There are usually two ways of solving this predicament, the first is sending recursion to hell and just implement an iterative version, but that’s the coward’s way out, so we’ll go with the second one: Memoization.
Memoization is basically a fancy term for keeping a cache that associates the value of an input to the value of the function called on that input. This way, when we call
(fib 5), we check if our little cache has an entry for the argument
5, if it does, we return the value associated with it, otherwise, we calculate it, save it in the cache, and return.
Seems like a big change to our code? It’s a good thing this is such a common pattern to deal with recurring sub-branches of recursive calls, common enough that Clojure gives us a little hand:
(def fib_mem ( memoize ( fn [x] (if (< x 2) x (+ (fib_mem (dec (dec x))) (fib_mem (dec x)))))))
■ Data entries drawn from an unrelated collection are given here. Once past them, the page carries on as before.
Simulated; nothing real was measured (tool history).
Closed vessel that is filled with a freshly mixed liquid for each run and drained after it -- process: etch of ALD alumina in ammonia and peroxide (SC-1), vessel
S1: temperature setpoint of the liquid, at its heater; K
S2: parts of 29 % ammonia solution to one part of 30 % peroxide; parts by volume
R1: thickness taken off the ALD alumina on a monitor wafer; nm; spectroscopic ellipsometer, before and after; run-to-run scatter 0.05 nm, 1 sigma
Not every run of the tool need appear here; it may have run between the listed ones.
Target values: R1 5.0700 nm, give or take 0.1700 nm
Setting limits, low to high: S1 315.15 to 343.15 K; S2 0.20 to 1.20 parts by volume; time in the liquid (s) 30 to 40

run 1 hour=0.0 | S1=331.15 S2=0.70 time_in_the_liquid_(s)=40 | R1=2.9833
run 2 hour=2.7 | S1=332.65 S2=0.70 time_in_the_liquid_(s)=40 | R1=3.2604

See what we did there? Basically the logic of our little program remains exactly the same. The only real change is that we wrapped our function definition with the function
Ok, I know it seems a bit different, we’re using
def instead of
defn, what’s the deal with that? And a
fn appeared out of the blue, dahell?
defn that we used before is simply syntactic sugar for:
(def function_name (fn [argument] ...))
We create an anonymous function with
fn ..., and define the name
function_name to refer to this function,
defn basically simplifies the pattern of creating an anonymous function and giving it a name.
So, back to our memoized version, we have the same logic, the same simplicity, but now our implementation can take on very reasonable orders of Fibonacci, and do so quite quickly.
But we’re just getting started… one thing I really liked when learning Scala was it’s pattern matching capabilities, so I looked for a way of implementing this problem in Clojure using pattern matching:
(def fib_matching_mem (memoize (fn [n] (cond (< n 2) n :else (+ (fib_matching_mem (- n 1)) (fib_matching_mem (- n 2)))))))
We use memoization like before, since we’ve established a purely recursive function won’t cut it. Here we introduce the
cond function, that basically accepts as arguments a set of test/expression pairs, evaluates each one in order, and calls the expression of the first one to evaluate to
:else if none does. We maintain the same logic as before, only with a different construct, that may be a bit overkill for such a trivial problem, but is still a very nice tool to keep in mind.
I think this is enough recursion for now, don’t you? How about we try an iterative version?
Let’s go with this one:
(defn fib_map [n] (last (take (+ n 1) (map first (iterate (fn [[a b]] [b (+ a b)]) [0 1])))))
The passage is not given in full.